Petrol station lease fuels dispute!
Posted: 24th December 2012
The corporate tenant of four petrol stations has defeated an attempt by its landlord to take possession of the premises after a judge preferred the tenant’s interpretation of poorly drafted documents and ruled that the laandlord was not entitled to exercise break clauses under the terms of the relevant leases.
The landlord had served notices under the break clauses purporting to terminate the leases after reaching an agreement to lease the sites to a prospective new tenant. However, the High Court ruled that, on a proper interpretation of the break clauses, the conditions that enabled them to be exercised had not been satisfied.
Remarking on the ambiguous drafting of the break clauses and deeds of variation that provided for overage payments to be made to the tenant on termination of the leases, the court accepted the tenant’s arguments that the break clauses could only be exercised on a sale of the premises with vacant possession at a price above that which had originally been paid for the freehold interest.

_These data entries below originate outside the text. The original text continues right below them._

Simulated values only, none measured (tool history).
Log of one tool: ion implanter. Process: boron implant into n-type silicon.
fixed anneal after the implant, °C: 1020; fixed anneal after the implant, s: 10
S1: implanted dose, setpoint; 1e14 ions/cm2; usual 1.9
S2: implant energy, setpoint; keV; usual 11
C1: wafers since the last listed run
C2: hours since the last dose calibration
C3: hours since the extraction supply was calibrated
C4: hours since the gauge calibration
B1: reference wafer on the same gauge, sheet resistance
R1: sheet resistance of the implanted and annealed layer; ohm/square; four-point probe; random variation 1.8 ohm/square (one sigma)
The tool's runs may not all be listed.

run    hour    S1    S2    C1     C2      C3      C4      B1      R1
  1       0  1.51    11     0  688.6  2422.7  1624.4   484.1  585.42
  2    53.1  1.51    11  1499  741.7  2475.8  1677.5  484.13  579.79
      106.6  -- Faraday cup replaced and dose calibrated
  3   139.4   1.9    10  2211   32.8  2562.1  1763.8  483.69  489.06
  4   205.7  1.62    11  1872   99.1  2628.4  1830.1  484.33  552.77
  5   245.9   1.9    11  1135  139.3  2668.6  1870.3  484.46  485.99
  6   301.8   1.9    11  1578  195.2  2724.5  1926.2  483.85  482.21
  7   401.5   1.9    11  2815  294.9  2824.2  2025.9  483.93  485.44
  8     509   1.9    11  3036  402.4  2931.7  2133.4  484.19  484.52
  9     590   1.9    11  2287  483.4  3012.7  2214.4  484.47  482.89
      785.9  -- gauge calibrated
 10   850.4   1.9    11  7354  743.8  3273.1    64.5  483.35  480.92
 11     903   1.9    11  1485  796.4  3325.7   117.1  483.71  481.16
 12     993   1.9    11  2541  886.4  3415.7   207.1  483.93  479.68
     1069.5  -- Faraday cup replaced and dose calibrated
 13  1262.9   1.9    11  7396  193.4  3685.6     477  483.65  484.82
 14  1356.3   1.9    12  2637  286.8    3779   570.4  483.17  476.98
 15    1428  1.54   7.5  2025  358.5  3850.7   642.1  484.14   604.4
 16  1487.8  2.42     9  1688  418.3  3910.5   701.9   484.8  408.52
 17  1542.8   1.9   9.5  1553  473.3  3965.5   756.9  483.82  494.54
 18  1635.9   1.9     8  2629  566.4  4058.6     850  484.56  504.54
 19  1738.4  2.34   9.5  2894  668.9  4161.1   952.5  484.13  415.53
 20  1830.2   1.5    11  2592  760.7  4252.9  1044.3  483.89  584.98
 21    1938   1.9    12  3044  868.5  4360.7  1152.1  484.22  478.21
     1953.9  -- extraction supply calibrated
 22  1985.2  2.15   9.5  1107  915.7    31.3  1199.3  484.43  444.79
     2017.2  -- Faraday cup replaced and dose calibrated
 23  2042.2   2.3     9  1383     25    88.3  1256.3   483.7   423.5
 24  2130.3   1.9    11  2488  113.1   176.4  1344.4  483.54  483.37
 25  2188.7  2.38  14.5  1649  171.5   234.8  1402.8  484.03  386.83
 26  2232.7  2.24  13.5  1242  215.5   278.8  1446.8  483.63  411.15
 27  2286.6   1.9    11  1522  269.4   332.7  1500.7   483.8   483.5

Ruling that the tenant’s interpretation ‘makes more sense from a commercial point of view’, the court observed that the deeds of variation, comprising the right to overage payments, had been executed with the intention of protecting the tenant against the landlord’s otherwise unfettered right to exercise the break clauses.
If the break clauses were exercisable otherwise than on a sale of the premises, as the landlord contended, the overage might in practise not be payable for many years, or not at all, and the sums payable would bear no relation to the value of the premises at the time the break clauses were exercised.